# A case of normal force working in the “wrong direction” [closed]

Consider a painter on a scaffold pulling themself up by two ropes connected to the ends of the scaffold via a set of pulleys. The painter has mass $$M$$, the scaffold has mass $$m$$, and the painter pulls themself up with a force $$F$$ on each rope. Say the painter rises with uniform acceleration $$a$$.

Modeling this situation, one arrives at the system of linear equations $$2F - N - mg = ma$$ $$2F + N - Mg = Ma$$ (for example in this video), where $$N$$ is the normal force of the scaffold on the painter. Solving this system of equations, we find: $$N = \frac{2F(M-m)}{M+m}$$ But this seems very strange to me: this means that $$N$$ is negative if the scaffold has more mass than the painter. If I’m interpreting this correctly, that would mean the normal force of the scaffold on the painter is working downward, i.e., the scaffold is somehow pulling the painter down. Intuitively, that doesn’t seem possible. Am I interpreting this correctly? Or is the appropriate response to treat the term $$M-m$$ as $$\max\{0, M-m\}$$ instead (i.e., no normal force if the scaffold is too massive)?
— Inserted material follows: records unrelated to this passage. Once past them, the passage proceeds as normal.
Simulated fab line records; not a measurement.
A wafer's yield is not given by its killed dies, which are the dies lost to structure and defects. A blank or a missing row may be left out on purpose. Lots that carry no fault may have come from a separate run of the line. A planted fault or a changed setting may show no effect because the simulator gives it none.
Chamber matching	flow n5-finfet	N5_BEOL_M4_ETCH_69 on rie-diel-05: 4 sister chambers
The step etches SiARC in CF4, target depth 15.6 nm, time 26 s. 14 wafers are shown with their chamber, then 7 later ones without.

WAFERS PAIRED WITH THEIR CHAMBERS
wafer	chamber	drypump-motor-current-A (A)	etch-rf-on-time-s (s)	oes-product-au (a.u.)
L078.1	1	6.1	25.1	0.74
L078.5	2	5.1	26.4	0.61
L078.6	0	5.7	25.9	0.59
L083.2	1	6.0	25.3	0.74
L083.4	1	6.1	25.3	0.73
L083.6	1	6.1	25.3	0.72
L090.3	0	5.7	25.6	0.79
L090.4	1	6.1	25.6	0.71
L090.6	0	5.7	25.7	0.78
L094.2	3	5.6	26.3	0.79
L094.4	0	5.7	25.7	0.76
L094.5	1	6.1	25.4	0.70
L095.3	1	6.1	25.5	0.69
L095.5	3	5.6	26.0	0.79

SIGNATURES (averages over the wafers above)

By assuming that the acceleration of the painter and the scaffold are both equal to $$a$$, you are implicitly assuming that the painter and the scaffold are connected together e.g. the painter has tied or glued or nailed themselves to the scaffold. In this case $$N$$ can be negative, and indeed $$N$$ will be negative if

$$M - m < 0 \\ \Rightarrow M < m$$

i.e. if the scaffold has a greater mass than the painter.

However, if the painter and the scaffold are not connected together then you are right, $$N$$ cannot be negative. In this case, if $$M < m$$ then we have to drop the assumption that the accelerations of the painter and the scaffold are the same. So if $$M < m$$ we set $$N$$ to $$0$$, and the accelerations of the painter and the scaffold to $$A$$ and $$a$$, and we have

$$2F -mg = ma \\ 2F - Mg = MA$$

which we can rearrange to find

$$\displaystyle a = \frac {2F} m - g \\ \displaystyle A = \frac {2F} M - g$$

and since $$M < m$$ (and we assume $$F >0$$) then we find that $$A > a$$. In other words, if the scaffold has a greater mass than the painter, then by pulling on the rope the painter pulls themselves up off the scaffold.